So I went to the spot, and parked. He said I had three adjustments, and when I geared in to drive to adjust, he stopped me and said "you're in the spot, works for me." Not good for my OCD, but hey, he's the examiner. Then I went out onto the road. I'll spare you the details except potholes. At the end, I was nervous beyond anything, and my (terrible) parking job reflected that when he said flatly "Well, you passed." What followed was a back-and-forth "should I straighten out the car in the spot" "no".

From there it was a whirlwind: I sat in a new section of the DMV, they called my name to get a picture (which someone named Alexandra heard as her name, so that was fun). I signed up to be an Organ Donor, and then continued until I was red-flagged for not having my parent approve that. Irrelevant. Bottom line, I was handed my Driver's license and promptly freaked out.

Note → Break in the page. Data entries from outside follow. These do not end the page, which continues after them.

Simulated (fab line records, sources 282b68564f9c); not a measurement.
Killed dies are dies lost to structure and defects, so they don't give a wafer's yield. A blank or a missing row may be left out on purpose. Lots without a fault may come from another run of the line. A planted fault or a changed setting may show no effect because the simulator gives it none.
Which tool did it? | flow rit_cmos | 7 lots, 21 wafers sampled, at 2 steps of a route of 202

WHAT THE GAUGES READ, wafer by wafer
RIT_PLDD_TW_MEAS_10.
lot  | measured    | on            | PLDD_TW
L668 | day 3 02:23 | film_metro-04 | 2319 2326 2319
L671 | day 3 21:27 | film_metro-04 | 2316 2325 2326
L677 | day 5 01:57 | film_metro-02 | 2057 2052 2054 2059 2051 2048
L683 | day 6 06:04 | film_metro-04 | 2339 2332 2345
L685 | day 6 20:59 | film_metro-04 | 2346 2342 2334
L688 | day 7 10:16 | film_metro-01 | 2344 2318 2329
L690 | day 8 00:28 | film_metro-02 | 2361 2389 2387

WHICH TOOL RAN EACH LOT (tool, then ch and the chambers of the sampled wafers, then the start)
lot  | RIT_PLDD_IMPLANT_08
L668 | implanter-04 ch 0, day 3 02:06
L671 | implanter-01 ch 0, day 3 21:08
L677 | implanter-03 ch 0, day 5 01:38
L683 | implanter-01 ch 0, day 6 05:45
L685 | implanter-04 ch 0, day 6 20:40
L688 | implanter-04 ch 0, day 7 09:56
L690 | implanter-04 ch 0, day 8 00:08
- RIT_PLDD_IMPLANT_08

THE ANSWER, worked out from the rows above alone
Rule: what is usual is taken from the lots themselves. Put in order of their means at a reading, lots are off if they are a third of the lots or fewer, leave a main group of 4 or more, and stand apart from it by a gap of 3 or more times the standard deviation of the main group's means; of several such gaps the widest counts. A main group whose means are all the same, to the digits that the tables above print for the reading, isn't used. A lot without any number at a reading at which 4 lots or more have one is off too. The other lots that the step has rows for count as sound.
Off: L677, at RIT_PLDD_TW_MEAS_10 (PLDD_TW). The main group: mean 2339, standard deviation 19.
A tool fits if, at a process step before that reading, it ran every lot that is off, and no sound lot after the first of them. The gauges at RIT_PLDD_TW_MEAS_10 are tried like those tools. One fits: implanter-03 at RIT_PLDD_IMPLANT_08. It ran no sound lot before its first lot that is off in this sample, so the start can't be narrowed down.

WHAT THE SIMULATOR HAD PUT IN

I'm walking out of the DMV with my mother talking about what happens next (insurance, driving timeshares, etc) and I tell her where I parked. We go over there, and make it to the row before our car. And for some bizarre reason we both stop and watch this guy pull out of a parking spot, pull back into it, and then back out and forward. What followed I still don't know what to say about. It's one of those bizarre things that will live forever in my mind.

He went forward and CRUNCH. Right into the back bumper of the tank. At which point I notice three things: 1) this guy was taking his driving test 2) he had the same examiner and the kicker 3) THIS IS THE THIRD TIME IN THREE MONTHS THAT SOMETHING BIZARRE HAS HAPPENED TO THE CAR. Like, first the Baltimore accident, then a deer (I didn't blog about it because it was pretty anti-climatic) and now this.

I don't understand it. Originally I blamed my poor parking job, but then the examiner informed us that he had told the dude taking the test that he was going to hit our car and he still proceeded forward. I felt bad for the guy taking the test, I know how nerve-wracking it was. Nevertheless, I had just got my license and just started laughing at this point.

But seriously, I think I'm drawn to bizarre car adventures. It's never our fault (this is probably the freakiest of the three incidents), but I'm always there. It seems like when I'm near the car, bizarre things are drawn to me. Exhibit A: The goats.

So that's it: I have a license, there was a freak accident at the DMV, and goats. Oh well. I will probably post again Friday, but this was just too strange to wait. Here, have two pictures:

Friday, January 10, 2014

But Hold on to What you Believe in the Light

Earlier today I was in my fifth period study hall reading through old post titles. It struck me just how much over the past year I've titled posts with music lyrics. Just a thought.

A note before the post starts: This is the week before midterms. I don't think I'm sane, but then again, when I am like this I can sometimes do my best work.

What I want to talk about is two things that may or may not be words: hypotheticality and intentions. Take that, for example. I wrote that non-word (my editor is giving me the magic red squiggles) in my weekly planner as a potential blog post. It seems anymore that we need something to strive for, or to have some path in place before we justify a destination.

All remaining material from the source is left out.